The trail is very manageable to the 4mile mark. We passed two more chicks that look pretty bad-ass hiker type.
"These clouds are crazy, huh?"
"Yeah, we stopped and turned around about a mile from the summit. It started to get nasty. Maybe next time. We overheard that there was even worse stuff coming in soon. Be careful."
"Ugh, thanks! Have a good one."

We started to worry. We weren't that cold yet but after hearing these reports from people who looked a lot more experienced at this stuff. Two more couples passed; two more reports of not hitting the summit. "How bad could it get? This stuff isn't horrible. Let's keep going a little further." It was good to hear Suz's encouragement as we broke the tree line and the wind delivered it's first blows. The trail deviously steepens at the 4 mile mark and gains about 1,000ft thru some dizzying switchbacks.

We finally crossed paths with a semi-positive smile. "How'd you hit it?" I inquired positively. "Ugh, made it up to the top but it's hardly worth it. You can't see a thing. It's too bad. Good luck though. Pressure is falling."

Suz looked at me with a glance that I knew said, "How good is a rainy summit without a view?" I was thinking the same. The dirt trail turns to even steeper rock steps. The fifth mile is straight up gaining 1500ft. We still couldn't see a damn thing except the next few steps. This time it was my turn to return the favor and spur Suz along a little. We knew there was a false summit a little after mile five and I used this to keep her spirits up. "If you're not cold or dizzy we should definitely make it to the false summit." I said speaking over the gusts of wind. My hands we starting to get really cold.

She replied only by taking more steps upward. We couldn't see the cairns marking the trail that were often only 20-30ft apart and we got of the trail a number of times. This worked against us not only as a moral blow to the mind but also causing us to climb with hands on the rocks. The rocks were cold. The hands got colder even thru the gloves. Three more people passed us one by one with negative reports of either turning around early or not being able to see anything from the top. All in all we got about 8 of these pessimistic reports over the course of the hike.
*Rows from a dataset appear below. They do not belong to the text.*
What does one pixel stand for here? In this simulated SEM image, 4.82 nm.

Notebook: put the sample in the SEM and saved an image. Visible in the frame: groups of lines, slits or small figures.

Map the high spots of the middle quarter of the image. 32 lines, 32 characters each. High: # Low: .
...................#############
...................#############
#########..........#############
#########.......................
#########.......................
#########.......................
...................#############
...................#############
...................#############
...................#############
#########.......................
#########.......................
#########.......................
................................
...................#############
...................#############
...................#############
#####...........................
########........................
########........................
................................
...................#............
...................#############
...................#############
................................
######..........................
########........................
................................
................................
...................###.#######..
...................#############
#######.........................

We hit the false summit right around 11:30am; about 4hrs since we said, "Let's take a few steps." Right as the trail leveled off, I stopped dead in my tracks and my jaw dropped.
"What's up? Did you see a ghost or something?" Suz asked.
Silence. I pointed thru the rocks at what I could only describe as "the opposite of a ghost". The thick grey fog thinned out just enough to reveal an ungodly silhouette of what I refused to believe was the rest of the climb. I only responded to Suz's inquirey by pointing in silence with my eyes; conveying with my dead-pan stare to look behind her. She would later tell me that she had never ever seen me so purely scared before. She was right. The ghastly site of the final mile of this mountain thru clouds that were now raining on us, albeit lightly, was the mountain saying, "What have you got?"

"Are we good here?" my now beady eyes said to Suz. She answered with a laser like stare to the next cairn and a murmur, "Next rock pile."

A couple more baby steps and we were there; still cold, still wet. Another passerby. "How is it up there?" I inquired.
"Just an accomplishment thing, I guess. You can't see the hand in front of your face. But you have a half a mile of ridgeline then a half a mile of scrambling so you should be there in about 45."

I am a sucker for a ridge line and even though I really couldn't see the cold fingers of the hand in front of my face. We were at 13,100ft. No stopping now. I even said to Suz, "This wind is blowing pretty hard. These clouds are either going to dump on us or the sky will open up. Whatever is going to happen to us, I think it should happen at the summit." We marched on with more steps. The same steps we took at the start. The ridge line went by fast.

The last half a mile involved more getting off trail due to lack of sighting cairns. However, "it" was happening. "It" was happening so awesomely that I yelled like the same little kid that was scared just an hour previously, "IT'S HAPPENING!" The sky was opening up a little. We could see a few glimpses of the trial we came up. HOLY SHIT. HOLY CROSS. But how long was it going to last?

We both scrambled up a little faster. The view was flickering on and off.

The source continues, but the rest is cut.